European Union ... Of Data Regulation

Identification, Clearance and Reporting All Affected

michael-shashoua-waters

In Europe, identifying securities and transactions, clearing transactions and reporting that information, are all areas currently seeing significant shifts due to regulation or new utility platforms. In this issue, Joanna Wright examines all three of these areas.

Starting with identification, and tracking the specifics of legal entity identifier (LEI) registration as they are being implemented in Europe under the direction of the European Insurance and Occupational Pensions Authority (EIOPA), it becomes evident just how much the LEI plays a role in compliance with certain newer regulations such as Solvency II. As Mark Davies of Avox, the business entity data vendor, points out, LEIs must be integrated into firms' internal systems as a fundamental part of data management. "Systems" implies a bit of everything, including clearing and reporting.
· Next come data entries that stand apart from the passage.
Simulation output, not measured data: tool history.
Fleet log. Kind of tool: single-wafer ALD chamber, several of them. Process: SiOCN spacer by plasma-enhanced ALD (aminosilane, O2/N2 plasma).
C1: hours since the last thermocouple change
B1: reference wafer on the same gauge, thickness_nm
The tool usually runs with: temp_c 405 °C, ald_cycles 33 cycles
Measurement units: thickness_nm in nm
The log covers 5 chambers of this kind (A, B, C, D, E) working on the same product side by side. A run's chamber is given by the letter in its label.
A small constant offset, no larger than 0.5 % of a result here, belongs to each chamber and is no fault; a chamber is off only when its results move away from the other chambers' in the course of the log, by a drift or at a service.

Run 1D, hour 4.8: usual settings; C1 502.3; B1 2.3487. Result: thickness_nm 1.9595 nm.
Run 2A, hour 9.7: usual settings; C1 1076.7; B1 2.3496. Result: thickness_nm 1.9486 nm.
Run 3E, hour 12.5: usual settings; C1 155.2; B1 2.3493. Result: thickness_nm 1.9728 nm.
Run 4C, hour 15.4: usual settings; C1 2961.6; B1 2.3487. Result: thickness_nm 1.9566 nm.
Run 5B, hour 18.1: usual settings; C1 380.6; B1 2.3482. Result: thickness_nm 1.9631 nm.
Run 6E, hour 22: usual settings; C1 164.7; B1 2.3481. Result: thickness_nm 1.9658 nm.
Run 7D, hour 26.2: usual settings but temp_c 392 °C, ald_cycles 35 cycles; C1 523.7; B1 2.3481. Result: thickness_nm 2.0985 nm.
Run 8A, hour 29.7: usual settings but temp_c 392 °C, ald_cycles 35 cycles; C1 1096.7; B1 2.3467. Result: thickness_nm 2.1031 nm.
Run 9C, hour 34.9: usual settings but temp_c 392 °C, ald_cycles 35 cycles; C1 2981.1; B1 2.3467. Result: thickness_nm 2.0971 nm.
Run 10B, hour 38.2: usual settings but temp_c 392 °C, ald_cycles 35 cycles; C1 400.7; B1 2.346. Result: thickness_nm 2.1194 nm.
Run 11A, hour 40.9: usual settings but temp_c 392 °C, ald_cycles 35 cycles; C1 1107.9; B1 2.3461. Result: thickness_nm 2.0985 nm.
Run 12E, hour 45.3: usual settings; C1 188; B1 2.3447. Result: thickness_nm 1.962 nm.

Target2-Securities (T2S), the platform for centralized securities transactions settlements to cover all European Union markets, has had a journey to completion similar in length to that of the LEI. With LEIs already being issued, T2S has a little further to go, but by the time all markets are migrated to its platform in 2017, says Marc Bayle of the European Central Bank, costs for settlement will be lower as a result, because the platform homogenizes settlement practices.

All these developments speak to an eventual transformation of data operations in the European Union, and the consolidation of settlement for 24 European markets that Bayle foresees will be a big part of that. Central securities depositories (CSDs) will begin to compete, and more firms could start setting up their own CSDs, as BNY Mellon has.

The third piece of these European changes, reporting the data, has already just passed a key milestone. Annex IV, the phase of the European Union's Alternative Investment Fund Managers Directive (AIFMD), under which 340 data points must be reported, had a reporting deadline October 31. So even as the aforementioned regulation and standards initiatives aim to better identify transactions, clear them and track the results, AIFMD will generate more data to consider.

A fund administrator executive, quoted anonymously in "Taking Aim at AIFMD," says there are concerns about how AIFMD reporting really is going to work. Data has to be aggregated from many sources, the executive noted, and alternative fund managers may have an easier time collecting all of it, since more of it is kept in-house. Another reporting deadline, December 31, will follow, and uncertainties remain, such as the ability for non-EU firms to use marketing passports to report under AIFMD.

Although reporting data is a separate step from placing identifiers on it, or the generation of the data through the securities clearing part of the process, will AIFMD's effects run counter to the intentions behind EIOPA and T2S? Taking the pulse of these European changes makes it seem like reporting could get more fragmented and complicated even if everything taking place with data beforehand is simplified and better coordinated.